Cadence uses reinforcement learning to tune flow
Cadence Design Systems has launched a tool that the company claims can speed up implementation by applying machine learning across the flow.
The Cerebrus “intelligent chip explorer” uses machine learning to gauge how well different directives and constraints will work on a target design and automatically select for those that deliver better power, performance and area (PPA) characteristics. Similar to Google’s recently disclosed MLplacer, the tool employs reinforcement learning to determine how well input parameters translate into implementation performance. However, Rod Metcalfe, product management group director at Cadence, said the tool has a wider remit than the Google experiment, which was focused on optimizing hard macro placement. This tool controls the inputs into existing Cadence implementation engines, some of which use their own AI-based optimizers as well as numerical algorithms.
“This is a very different approach. We are using reinforcement and have been doing a lot of research on it, but this is for the full flow, from RTL to GDS,” Metcalfe said. “We use the engine to tune the flow, not focusing on one part of it. The aim is to get to better PPA quicker than with a manual approach.”
In principle, the tool will let teams get to an efficient result more quickly, relieving the implementation engineers from making the detailed decisions needed for a manual flow. In one customer’s trial of automated floor planning exploration, the number of paths that failed timing was cut by more than 80 per cent and leakage power fell by 17 per cent.
Time and power reductions
“We’ve observed more than an 8 per cent power reduction on some of our most critical blocks in just a few days versus many months of manual effort. In addition, we are using Cerebrus for automated floorplan power distribution network sizing, which has resulted in more than 50% better final design timing,” said Sangyum Kim, vice president of design technology at Samsung Foundry.
Metcalfe said the development team had to tackle similar issues with reinforcement learning as those the Google engineers said they faced with MLplacer. A key issue with EDA is that it takes time for the benefits of a particular strategy to become evident, so the “reward” allocated to the AI model has to be delayed. Metcalfe said in the strategies employed by the Cerebrus designers, the reward calculation does not have to wait until the GDS result is ready. “You don’t want to make the decision too early but we found you don’t have go through the whole flow for everything. If you ran the full flow and only calculated the reward at the end, that’s very wasteful. We’ve been able to apply learning as the flow progresses. If something is not showing good behavior, you can terminate that job,” he said, adding that the engine supports incremental methods so that it can use the results from early stages and then train on variations from a midpoint.

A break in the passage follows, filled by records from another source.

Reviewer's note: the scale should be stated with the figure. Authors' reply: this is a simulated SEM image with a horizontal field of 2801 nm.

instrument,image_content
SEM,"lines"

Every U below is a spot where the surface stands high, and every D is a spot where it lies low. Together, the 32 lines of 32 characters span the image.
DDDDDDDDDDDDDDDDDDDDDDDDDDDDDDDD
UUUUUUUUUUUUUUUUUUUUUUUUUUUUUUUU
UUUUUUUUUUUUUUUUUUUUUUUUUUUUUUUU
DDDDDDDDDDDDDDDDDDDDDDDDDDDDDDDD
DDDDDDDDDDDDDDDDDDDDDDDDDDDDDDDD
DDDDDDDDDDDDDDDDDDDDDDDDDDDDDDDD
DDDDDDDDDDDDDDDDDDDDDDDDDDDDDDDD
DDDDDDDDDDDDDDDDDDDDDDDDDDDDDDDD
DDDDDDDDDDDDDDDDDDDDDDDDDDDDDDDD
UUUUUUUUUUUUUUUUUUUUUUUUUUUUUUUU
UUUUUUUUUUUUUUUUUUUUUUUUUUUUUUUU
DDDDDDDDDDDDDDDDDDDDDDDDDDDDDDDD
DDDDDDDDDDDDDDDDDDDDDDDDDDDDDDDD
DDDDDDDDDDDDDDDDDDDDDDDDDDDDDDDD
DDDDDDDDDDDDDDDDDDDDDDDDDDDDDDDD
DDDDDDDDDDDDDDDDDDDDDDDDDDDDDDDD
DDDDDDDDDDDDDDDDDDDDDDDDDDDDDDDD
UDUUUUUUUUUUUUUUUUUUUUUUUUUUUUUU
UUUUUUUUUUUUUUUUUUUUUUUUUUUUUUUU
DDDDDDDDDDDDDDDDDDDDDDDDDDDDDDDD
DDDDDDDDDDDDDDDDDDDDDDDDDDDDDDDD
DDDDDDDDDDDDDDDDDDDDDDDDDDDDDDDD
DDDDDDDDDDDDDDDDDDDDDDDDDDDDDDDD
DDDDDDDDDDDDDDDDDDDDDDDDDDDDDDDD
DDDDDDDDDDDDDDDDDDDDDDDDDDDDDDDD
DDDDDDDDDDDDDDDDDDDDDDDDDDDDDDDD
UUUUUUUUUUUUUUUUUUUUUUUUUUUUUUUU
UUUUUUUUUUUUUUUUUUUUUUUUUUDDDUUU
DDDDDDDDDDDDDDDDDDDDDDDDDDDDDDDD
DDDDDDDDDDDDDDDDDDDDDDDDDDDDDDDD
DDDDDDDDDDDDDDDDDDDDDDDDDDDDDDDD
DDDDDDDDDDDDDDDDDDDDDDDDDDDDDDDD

The typical usage model would be for a customer to start by training Cerebrus on a target design to give it enough data on which to work. As Google found, the results on a trained model do not typically translate to designs that have different characteristics but by using a cluster of CPUs to work on representative blocks and chip designs upfront, the company expects customers will be able to cut implementation time significantly when the later designs are ready to go.
“Generally, what we see people doing is that they take their existing flow and give that to Cerebrus and then see if it comes up with better metrics. Customers build confidence that way. The next project is the one that uses it,” Metcalfe said. “The customer trains it from scratch on their own blocks and their own classes of design. And they own that model: it’s part of their design IP.”